Monday, August 18, 2008

Turning back

Things have a way of coming full circle. We all return to where we start from - whole or in parts - alone or together - we all return home - dead or alive.


Chena shonar kon bayire, Jekhane poth nai nayire,
Shekhane ookarone jaayi choote.



Two years ago I left home with a dream in my eyes. A professional dream. A personal dream. A choice. A promise. I left behind a lot of people who loved me and travelled in search of more. More what? I did not know then.


Ghorer mookhe aar ki re, Kono din she jaabe phire,
Jabena jabena deyal joto shob galo toote.



Now I do. It has been a good two years. I have grown. Professionally, I have blossomed into my independence. Personally, I have revelled in my loneliness. I have made the very lonely trip into the dark corners of my heart, hoping to catch a glimpse of someone to share my life with. I have, almost always, met unrecognizable reflections of myself on the way. Gruesome reflections. Sadder and darker versions of myself. I have doubted and feared myself. I have wounded and pierced my heart. Again and again, till the tears have dried up. I have discovered magic. Touched perfection. Witnessed the birth of pure, distilled beauty. I have burnt in the fires of hell. Drowned in splashes of tumultuous desire. Become my worst nightmare. And yet, I have retained the conviction to return to loving myself.


Bristhi nesha bhora shondha bayla, Kon boloramer aami chayla
Aamar shopno ghire naache matal joote, joto maatal joote.

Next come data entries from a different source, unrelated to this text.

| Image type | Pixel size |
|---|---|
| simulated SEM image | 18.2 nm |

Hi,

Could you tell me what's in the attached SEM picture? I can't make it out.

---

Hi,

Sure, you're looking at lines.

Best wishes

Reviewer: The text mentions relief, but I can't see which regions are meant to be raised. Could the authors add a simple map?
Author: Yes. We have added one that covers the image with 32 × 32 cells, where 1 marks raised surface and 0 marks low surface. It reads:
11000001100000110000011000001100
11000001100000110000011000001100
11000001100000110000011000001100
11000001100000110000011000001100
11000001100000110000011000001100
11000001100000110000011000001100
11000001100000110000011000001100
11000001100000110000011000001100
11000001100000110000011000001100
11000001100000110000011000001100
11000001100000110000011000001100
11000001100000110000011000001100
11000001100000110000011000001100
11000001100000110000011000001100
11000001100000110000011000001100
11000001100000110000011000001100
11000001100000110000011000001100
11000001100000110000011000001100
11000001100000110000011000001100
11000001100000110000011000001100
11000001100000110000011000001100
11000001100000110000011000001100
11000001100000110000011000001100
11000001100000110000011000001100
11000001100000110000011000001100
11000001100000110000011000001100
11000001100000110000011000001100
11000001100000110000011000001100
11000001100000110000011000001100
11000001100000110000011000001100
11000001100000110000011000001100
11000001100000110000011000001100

In all this, I have managed to romance my dream. In my fear, anger, hate, jealousy, pettiness, melancholy, I have nurtured my soppy romantic idiotic self. People have told me that my variety of love does not exist in this world, and then have suddenly chanced upon it where they least expected it. People have called my ideas Utopian and antique. And yet these worn out ideas have borne the weight of my dreams all this while. They have salvaged them through the ravages of this material world. For dreams are lived by madmen. Madmen, like me who can see their dreams in someone's eyes. Tangible dreams. Salty dreams. Silent dreams. Dreams that cuddle up with me and soothe me to sleep on long, cold, lonely nights. Dreams that come without price tags and expectations, without weight and light, without burden and freedom, with out and with in. Dreams that are neither born in, nor borne of needs and wants. A dream that is me. And I am still standing. And so is my dream.


Ja na chaibar taayi aaji chayigo, Ja na payibar taayi kotha payigo,
Pabona pabona mori oshombhober paaye matha khoote.



The journey back is starting. I do not what I will return to. I do not know how I will find home to be like after all this time. I do not know what gives me the audacity to keep on loving. I don't even know how long I will be able to keep my dream alive. But I will go back. Let the world stand up and mock my return. I do not care. It is my home. It is my dream. It is my love. It is me.


Pagla hawar badol-dine, Pagol aamar mon jege othe.



The lines in Bangla are form a song by Rabindranath Tagore.

1 comment:

  1. I am beaming after reading this post. :)

    A few years ago, I read something here that made me write to you for the first time.

    I am beaming to see that precise part of you come back to itself after quite a while; a thing I find immensely admirable and worthy of respect.

    May God bless you with the realization of your dreams and sow more seeds of more dreams in your fertile self.